What a sad spectacle these last few days, as Sens. Hillary Clinton, D-N.Y., and John Kerry, D-Mass., and even former Vice President Al Gore have been falling all over themselves in condemning their old friend Joe Lieberman as he dares to run as an independent for the U.S. Senate from Connecticut.
Their criticism of Lieberman and their endorsement of Ned Lamont is for one purpose only, and that is to take the side of the anti-war, "get out now" crowd that is in control of the Howard Dean wing of the once-great Democratic Party.
It’s sad to see the party of Harry Truman, John F. Kennedy, Hubert Humphrey and Scoop Jackson rushing to the left so fast on foreign policy that it makes your head swim.

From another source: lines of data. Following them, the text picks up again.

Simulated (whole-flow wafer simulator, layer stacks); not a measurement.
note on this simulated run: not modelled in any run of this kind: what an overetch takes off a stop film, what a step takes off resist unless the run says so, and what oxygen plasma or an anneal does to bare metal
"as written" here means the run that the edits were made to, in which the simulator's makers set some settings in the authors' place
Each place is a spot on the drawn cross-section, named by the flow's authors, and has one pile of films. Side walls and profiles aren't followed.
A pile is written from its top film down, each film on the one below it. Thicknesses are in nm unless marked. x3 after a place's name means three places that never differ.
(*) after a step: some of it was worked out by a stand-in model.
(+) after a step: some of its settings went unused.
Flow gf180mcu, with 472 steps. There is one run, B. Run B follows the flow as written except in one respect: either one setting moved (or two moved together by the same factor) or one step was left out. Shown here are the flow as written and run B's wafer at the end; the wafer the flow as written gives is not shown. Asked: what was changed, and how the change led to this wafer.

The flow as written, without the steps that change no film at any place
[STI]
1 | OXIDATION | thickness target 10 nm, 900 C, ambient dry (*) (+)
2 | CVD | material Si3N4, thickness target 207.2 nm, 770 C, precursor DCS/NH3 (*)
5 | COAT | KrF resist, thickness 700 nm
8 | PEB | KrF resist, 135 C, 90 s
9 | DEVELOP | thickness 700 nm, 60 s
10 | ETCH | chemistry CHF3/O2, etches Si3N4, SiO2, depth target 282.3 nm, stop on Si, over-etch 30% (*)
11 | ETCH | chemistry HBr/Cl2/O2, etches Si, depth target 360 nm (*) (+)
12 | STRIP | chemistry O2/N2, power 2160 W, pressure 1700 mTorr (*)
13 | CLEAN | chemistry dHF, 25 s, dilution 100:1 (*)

Remember in 1961 when JFK called on our nation to "pay any price, bear any burden, support our friends and oppose any foe in the defense of freedom"? Today, the Lamont-Dean Democratic Party will pay no price, will not bear a burden, nor will it support the defense of freedom in the new fledging, flawed and fragile experiments in democracy of Iraq and Afghanistan. The immediate withdrawal of our troops from Iraq will have dire consequences for freedom throughout the Middle East and would be a disaster for Afghanistan in central Asia.
It’s particularly hypocritical for Clinton and Kerry, as they both supported the entry of U.S. troops into Iraq. For them to drop political poison on their former vice-presidential candidate is pathetic and sad.
It’s true that I’m a Republican and that I’m working to elect Republicans so as to maintain majority control of the House and Senate. I’ve been to Pennsylvania, Montana, Florida, Michigan, Virginia and Ohio so far this season, and I am national chairman of the Michael Steele for U.S. Senate campaign. Steele has an outstanding opportunity to represent the state of Maryland and is the only African-American Republican candidate for Senate in the whole nation.
Despite my partisan credentials, I’m announcing my intentions to go to Connecticut in September to work for and raise funds for Lieberman. He is running as an independent, but he has announced he’ll join the Democratic caucus. When Joe called, I jokingly told him I’d be happy to come to Connecticut and speak for him or against him, whichever would do the most good. I’ll be making joint appearances in Connecticut with him and his wife, Hadassah, in the very near future.
I believe in the Lincolnian ideal that you serve your party best by serving your country first, and I can’t think of a better way of serving our nation than by re-electing Lieberman to the U.S. Senate. As a Republican, I don’t want the Democratic Party to lose a Scoop Jackson Democrat and become isolationist in the face of Islamic fundamentalism with its message of jihad, hatred, and blood libel against America and Israel.
Vice President Cheney was right to say that the election of Lamont is a terrible signal to those who mean us harm. He was correct to say that we are at war with al-Qaida and they’re watching what we do. For us to walk out of Iraq as we did in Somalia, Lebanon and Vietnam would be a terrible signal to the world that the West won’t keep its commitments to the cause of freedom and democracy. It would turn Iraq into the megalomania of President Ahmadinejad of Iran.
To criticize American foreign policy or to criticize this administration is not unpatriotic. I’ve been critical of the rush to war; Sen. John McCain, R-Ariz., has been a frequent critic of the lack of a strategic vision and too few troops on the ground to defend the borders. But for those who supported this war to dump on a man of integrity and honor with world-class civil rights credentials is hypocrisy of the lowest type and does hurt our nation’s foreign policy.
Lieberman does not need me to defend his record, but having worked with him as secretary of Housing and Urban Development in the late 1980s and early ’90s on issues of affordable housing, homeownership opportunities for low-income families, enterprise zones for urban and rural America, and access to capital for men and women of color, I believe his re-election to the U.S. Senate is necessary to expanding the war on poverty by including private enterprise.
For all these reasons and more, I look forward to helping re-elect Sen. Joe Lieberman.